Q&A: Talking to my daughter about modesty

Q: How can fathers help their girls learn about modesty? I want my daughter to get a handle on this concept before she becomes a teen, but I feel awkward addressing this subject with her. What’s my role here?

A: For a girl, Dad is usually the first man in her life. How he treats her will affect her relationship with other men throughout the teenage years and adulthood. He also has a huge influence both in terms of the way he shows his appreciation for his daughter’s femininity and in how he encourages her to express it.

When it comes to teaching girls the basics of appropriate attire, it’s Mum who should, whenever possible, exercise the heavy hand on occasions when boundaries need to be enforced. By way of contrast, Dad needs to affirm his daughter, show her that he’s there for her, and help her understand the rationale behind the rules.

In short, a girl needs to know that her father cares about her. She needs to be convinced that he’s acting out of a desire to protect her and isn’t just cramping her style. This means that Dad should watch for those occasions when his daughter does it right. If she comes downstairs in a becoming, appropriate outfit, he needs to make a big deal of it. Equally important is to affirm her beauty in natural and everyday settings.

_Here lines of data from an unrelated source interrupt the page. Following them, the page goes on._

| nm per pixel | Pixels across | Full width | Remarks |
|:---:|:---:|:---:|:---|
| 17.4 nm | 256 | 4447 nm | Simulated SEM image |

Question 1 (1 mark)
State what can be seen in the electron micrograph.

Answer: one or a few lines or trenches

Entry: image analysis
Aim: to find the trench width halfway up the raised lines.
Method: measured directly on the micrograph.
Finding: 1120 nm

On the other hand, when your daughter gets it wrong, you have the opportunity to come alongside her and ask, “Why did you choose to wear that? What do you think it says about you and how you view your own femininity?” Use the occasion to talk about respect between the sexes and the kind of clothes and behaviour that can nurture or destroy it. You can turn the world into a classroom to teach your daughter what it means to respect herself and to communicate that respect to others through the way she dresses.